I once hiked down from Clingman’s Dome to Bryson City with friends at this time of year. It rained through the entire trip until we came out near Bryson at the “Road to Nowhere.”
I remember waking up in my tent in the morning with water pooled all around me and laying there on my back like a turtle with my knees against my chest to keep dry.
I also remember how cold the creeks were when we wadded through barefoot in the rain carrying our backpacks with our boots tied around our necks.
Some might choose to look back upon that adventure with romanticism and fondly remember being one with nature. I personally recall it as “The Death March.”
I could not let this last day of November pass by though without recognizing the 200th anniversary of the greatest American camping trip of all time.
The Lewis and Clark Expedition, known as the Corps of Discovery, set out on May 14, 1804 with 33 members. Their mission, given to them by President Jefferson, was to explore and map a route through the unknown wilderness to the west coast.

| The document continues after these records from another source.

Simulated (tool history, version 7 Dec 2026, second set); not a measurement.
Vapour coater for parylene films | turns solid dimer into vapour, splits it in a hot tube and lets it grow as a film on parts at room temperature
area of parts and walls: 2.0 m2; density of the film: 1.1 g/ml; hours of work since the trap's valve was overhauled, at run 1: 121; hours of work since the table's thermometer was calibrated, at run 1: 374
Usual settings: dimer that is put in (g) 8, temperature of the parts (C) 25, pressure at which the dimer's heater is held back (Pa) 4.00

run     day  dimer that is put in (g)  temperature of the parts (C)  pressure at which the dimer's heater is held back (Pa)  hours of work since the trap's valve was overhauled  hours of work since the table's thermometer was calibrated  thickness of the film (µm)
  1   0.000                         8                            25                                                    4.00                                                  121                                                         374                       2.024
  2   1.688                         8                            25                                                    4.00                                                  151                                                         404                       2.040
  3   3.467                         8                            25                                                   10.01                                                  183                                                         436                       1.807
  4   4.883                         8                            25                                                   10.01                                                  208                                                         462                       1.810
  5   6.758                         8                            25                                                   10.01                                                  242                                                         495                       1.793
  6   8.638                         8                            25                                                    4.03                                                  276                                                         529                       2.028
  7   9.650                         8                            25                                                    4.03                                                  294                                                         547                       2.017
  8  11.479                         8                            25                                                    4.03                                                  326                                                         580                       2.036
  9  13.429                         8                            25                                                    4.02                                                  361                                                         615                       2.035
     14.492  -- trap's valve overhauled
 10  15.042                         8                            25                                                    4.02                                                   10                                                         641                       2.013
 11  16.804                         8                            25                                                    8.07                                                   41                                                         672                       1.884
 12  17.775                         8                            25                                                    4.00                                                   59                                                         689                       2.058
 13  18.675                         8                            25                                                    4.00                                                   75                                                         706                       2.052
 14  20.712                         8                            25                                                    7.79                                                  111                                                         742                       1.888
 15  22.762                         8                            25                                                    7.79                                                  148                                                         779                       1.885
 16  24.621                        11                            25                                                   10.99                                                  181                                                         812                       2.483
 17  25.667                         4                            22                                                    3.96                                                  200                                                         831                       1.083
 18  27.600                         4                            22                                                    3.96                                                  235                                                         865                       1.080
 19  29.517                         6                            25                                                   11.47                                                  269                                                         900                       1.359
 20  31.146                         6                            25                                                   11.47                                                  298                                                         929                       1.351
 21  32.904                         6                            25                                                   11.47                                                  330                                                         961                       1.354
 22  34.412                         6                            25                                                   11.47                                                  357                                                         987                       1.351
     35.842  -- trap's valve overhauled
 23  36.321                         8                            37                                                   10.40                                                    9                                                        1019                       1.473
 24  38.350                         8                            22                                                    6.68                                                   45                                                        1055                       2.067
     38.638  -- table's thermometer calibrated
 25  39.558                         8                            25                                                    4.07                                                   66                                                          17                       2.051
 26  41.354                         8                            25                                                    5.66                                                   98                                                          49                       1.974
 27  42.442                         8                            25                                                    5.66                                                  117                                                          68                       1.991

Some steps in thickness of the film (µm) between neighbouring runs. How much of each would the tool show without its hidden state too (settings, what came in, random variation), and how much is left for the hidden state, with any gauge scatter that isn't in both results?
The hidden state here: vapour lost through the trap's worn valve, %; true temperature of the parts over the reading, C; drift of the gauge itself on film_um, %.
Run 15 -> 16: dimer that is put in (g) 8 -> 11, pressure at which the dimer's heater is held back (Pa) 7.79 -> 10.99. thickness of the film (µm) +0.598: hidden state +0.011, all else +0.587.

The journey took over two years and covered about 8,000 miles. They journeyed up the Missouri, across the Rocky Mountains, and down the Columbia River to the Pacific coast.
It was on November 24, 1805 two hundred years ago that the Lewis and Clark expedition camping near present-day Astoria, Oregon faced another deadly winter alone out on the frontier.
The question before them was where to set up camp for the winter. It was a decision upon which their lives depended.
They had to choose between staying on the coast or moving inland and camping on either the north or south side of the Columbia River.
It was here in that camp that something remarkable happened. The Corps of Discovery voted. That’s right, they voted.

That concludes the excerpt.